Iowa State offers many different opportunities for cultural engagement: museums, a sculpture garden, the first building on campus, artwork surrounding campus buildings and lots of green space. However, many students often overlook the abundance of artwork that sets Iowa State apart from other college campuses.
For many students, museums are seen as overwhelming and inaccessible, said Jill O’Brien, a senior in journalism and mass communication.
“I think that having museums on campus makes it a little bit less overwhelming, like they can see all these works of art from all different times, all different artists, and all different mediums, and it’s not as overwhelming or intimidating,” O'Brian said.
According to its website, Iowa State University Museums offers a variety of art exhibits such as the ReACT exhibition series, which is intended to “provide a safe and respectful environment in which to express and explore reactions, opinions, and perspectives of national current events issues relevant to the ISU community."
“I think the ReACT gallery is a good place for students to start if they want to engage in art and engage with the community and how to dialogue but they don’t really know where to start,” O'Brien said.
The ReACT Exhibition Series has focused on topics such as leadership, water, Green DOT, the first amendment and mass shootings.
Lilah Anderson, educator of visual literacy and learning for University Museums, said the ReACT series is a unique way to showcase artwork.
“The ReACT Series gives a chance for us to look at different works of art that are in the permanent collection that aren’t necessarily always on display and to address a current issue or subject,” Anderson said.
The upcoming exhibition, opening Wednesday, Sept. 4, will focus on civility in our country. At the exhibition, named "It starts with us: Civility and the 21st Century Land Grant Mission" viewers can see different perspectives and how art can define civility. There will be components of the exhibition where students will have the chance to interact.
“We are trying to create a place where students can feel safe to discuss things and to have a dialog,” Anderson said.
This exhibition also offers an outlet for dialog and different perspectives, but there will also be guest speakers, faculty and staff participating in order to offer a different dynamic.
The ReACT series isn’t the only event the museums has planned this fall, Betsy Grabinski, museums communication specialist, said. "Beyond the Glass," Brunnier Art Museum's reopening gala, will be a moment to recognize the new things happening at the museums.
“We are going to be able to celebrate this new version of the museum and we are opening a couple of our three exhibitions celebrating the new things happening,” Grabinski said.
The Brunnier will have a reopening gala at 7 p.m. Sept. 19, which will be open to the public. This free event will have museum-inspired food and many other activities to stimulate dialog, and offer an environment to experience and celebrate the renovated Brunnier and its contributions to campus culture.

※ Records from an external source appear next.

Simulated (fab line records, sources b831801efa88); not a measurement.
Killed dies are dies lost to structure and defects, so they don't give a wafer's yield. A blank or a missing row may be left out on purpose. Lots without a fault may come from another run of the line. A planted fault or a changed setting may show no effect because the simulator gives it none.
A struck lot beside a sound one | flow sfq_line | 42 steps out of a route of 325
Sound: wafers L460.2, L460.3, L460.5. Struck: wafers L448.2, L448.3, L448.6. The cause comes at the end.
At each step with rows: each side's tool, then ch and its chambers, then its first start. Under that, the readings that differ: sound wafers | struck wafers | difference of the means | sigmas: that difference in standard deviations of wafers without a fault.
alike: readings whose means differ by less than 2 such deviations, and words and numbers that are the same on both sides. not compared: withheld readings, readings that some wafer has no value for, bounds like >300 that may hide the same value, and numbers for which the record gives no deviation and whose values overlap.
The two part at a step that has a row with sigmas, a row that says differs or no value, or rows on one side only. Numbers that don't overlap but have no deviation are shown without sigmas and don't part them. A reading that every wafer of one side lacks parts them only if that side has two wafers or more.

“I think the bigger picture is that we are showing how art is a part of life in a lot of different ways, and how you can look at art and tie it into things that are around you,” Grabinski said.
More information about the reopening and future events can be found on the University Museums website.
Editor's Note: A previous version of this article included an incorrect reference to the ReACT's new exhibit. The article has been updated to include the correct reference. The Daily regrets this error.